#ROHNation, welcome to another ROH TV episode recap. It feels like forever since we had Dalton Castle and Silas Young in their Fight Without Honor (five weeks now), and with the ROH production team on the road with the War of the Worlds tour (check out Dave’s thoughts on Global Wars), this week’s TV is a look back at Jay Lethal’s reign as TV and World champion over the last two years.
I’m a fan of Lethal and think his in-ring work is almost criminally underrated. It’s based heavily on his athleticism, and I think his selling and facials don’t get talked about a lot. He’s a pretty nuanced worker in fact. I wrote a bit about that here. I also voted him (and lost!) The Kevin Kelly Show interview of the year for 2015. He was great and worth a second link – check it out!.

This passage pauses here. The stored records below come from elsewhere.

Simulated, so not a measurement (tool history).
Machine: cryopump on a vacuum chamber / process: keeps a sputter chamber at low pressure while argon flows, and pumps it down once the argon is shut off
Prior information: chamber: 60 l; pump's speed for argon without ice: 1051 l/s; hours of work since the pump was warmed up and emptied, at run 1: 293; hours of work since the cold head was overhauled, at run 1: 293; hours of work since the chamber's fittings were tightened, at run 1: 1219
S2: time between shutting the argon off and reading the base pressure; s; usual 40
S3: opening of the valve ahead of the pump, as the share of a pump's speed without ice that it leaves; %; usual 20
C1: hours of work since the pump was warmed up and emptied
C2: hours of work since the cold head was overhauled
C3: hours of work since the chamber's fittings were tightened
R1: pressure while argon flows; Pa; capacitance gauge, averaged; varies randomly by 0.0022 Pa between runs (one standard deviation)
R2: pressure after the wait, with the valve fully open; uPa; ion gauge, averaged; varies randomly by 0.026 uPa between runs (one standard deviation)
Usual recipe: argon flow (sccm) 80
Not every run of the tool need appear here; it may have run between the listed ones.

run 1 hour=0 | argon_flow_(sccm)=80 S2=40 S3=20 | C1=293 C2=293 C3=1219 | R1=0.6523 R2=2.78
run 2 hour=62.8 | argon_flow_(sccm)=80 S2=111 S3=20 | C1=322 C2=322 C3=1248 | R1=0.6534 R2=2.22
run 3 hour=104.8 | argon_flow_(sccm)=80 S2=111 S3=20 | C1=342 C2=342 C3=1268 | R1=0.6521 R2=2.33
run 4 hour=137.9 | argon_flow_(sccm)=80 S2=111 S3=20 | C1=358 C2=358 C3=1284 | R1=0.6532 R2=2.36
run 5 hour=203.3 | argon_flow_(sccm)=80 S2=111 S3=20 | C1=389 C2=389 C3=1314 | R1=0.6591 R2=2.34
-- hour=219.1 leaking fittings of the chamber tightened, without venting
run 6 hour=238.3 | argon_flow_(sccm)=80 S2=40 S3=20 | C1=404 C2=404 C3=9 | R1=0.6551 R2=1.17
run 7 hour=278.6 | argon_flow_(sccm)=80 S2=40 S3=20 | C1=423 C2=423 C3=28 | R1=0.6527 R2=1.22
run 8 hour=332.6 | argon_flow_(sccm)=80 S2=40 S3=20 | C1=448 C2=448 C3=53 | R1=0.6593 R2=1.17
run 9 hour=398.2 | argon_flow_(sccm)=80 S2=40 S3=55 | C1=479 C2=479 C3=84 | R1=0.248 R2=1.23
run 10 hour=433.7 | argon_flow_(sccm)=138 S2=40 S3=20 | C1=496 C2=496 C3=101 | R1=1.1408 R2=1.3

We start off with the close of this match against Tommaso Ciampa at Supercard of Honor 2014, where Jay aligns with Truth Martini. The Lethal Injection is a pretty panned move given how it has to be set up, BUT, here is a good example of Lethal kicking the leg out so Ciampa has a reason to be on the mat (and not just selling being groggy like you see almost every other time). I like that kind of set up!
Next up, portions of the 13th Anniversary match vs. Alberto El Patron (this show is available for Ringside members for free so worth seeking the uncut version) . Alberto’s brief run in ROH was built up for this payoff – a big PPV win for Lethal as he builds towards his World Title win later in 2015. Some quick takes here – ROH is fairly consistent in their foreign object spots in that, they’re always good false finishes but they never get the direct pin. In the Ciampa match it was the knee brace and here it is the book, and you buy that as the finish but Patron kicks out. Playing into the selling point I made earlier, Lethal sells the arm when he goes for the Lethal Injection so he can’t pop up. I mean he hit the move seconds later (after another book shot – hit him flush too) without issue but that was a cool bit of selling for a second there.
Next up we join the Jay Briscoe match from Best in the World last year. I went **** for the entire match. It’s a testament to both how fast they were moving and executing after almost 30 minutes. The lariats and really everything were so crisp and hard-hitting the entire match. After both guys kicked out of each other’s finisher, I thought they went the right route by having Lethal hit a Jay Driller on Briscoe into the second Lethal Injection to definitively move the title to Lethal while ending Briscoe’s fantastic streak of not being pinned. I don’t know how their rematch a year later can come close to living up to this. It was the best built match in the last couple years of ROH and was paid off tremendously.
Roderick Strong’s Glory by Honor TV title chance is up next and Lethal’s 18 month TV reign is over. While it seems odd to show the finish here with Lethal tapping out, they did set it up by noting how he did double work at All-star Extravaganza and was defending both belts all the time.
Onto Final Battle now and the match with AJ Styles. Last seven minutes shown here and this is HOT FIRE good. I liked going into this match that you had the real-life AJ back injury playing a part in the fan’s minds, plus a number of vocal fans figured there had to be a screwy finish given the politics involved. There was nothing of the sort here. Great spotlight to show, especially with AJ’s WWE status at the moment.
We close with Lethal’s World Title defense at the Honor Rising show against Tomoaki Honma. New content kind of! We are joined mid-commentary from KK and MWIII so it would appear they voiced over the entire show, not just segments used for TV. Makes sense from a DVD standpoint and was hoping it would happen, although they did a lot of shilling for the San Antonio and West Warwick shows mid-matches on previous TV, which would stick out on a commercial release (pretty dorky nit-picking by me honestly). Here we catch the last 5-6 minutes with Honma dominating with his multiple headbutts including a big diving headbutt from the top rope to the outside. Nothing here makes Lethal look very good. This match didn’t do the ROH title any favors either: we get a ref bump and then interference to set up the Lethal Injection and Lethal retaining.
Final thoughts: It’s tough as new real ROH TV is sorely missed at the moment and by all accounts, next week is another spotlight show. As an hour stand-alone mini-doc on Lethal in ROH over the last two years this was very effective however. Instead of the Honor Rising match, I would have mixed in some promos from the last two years as that’s an area Lethal really shines in and the point here after all is to showcase Lethal as the best.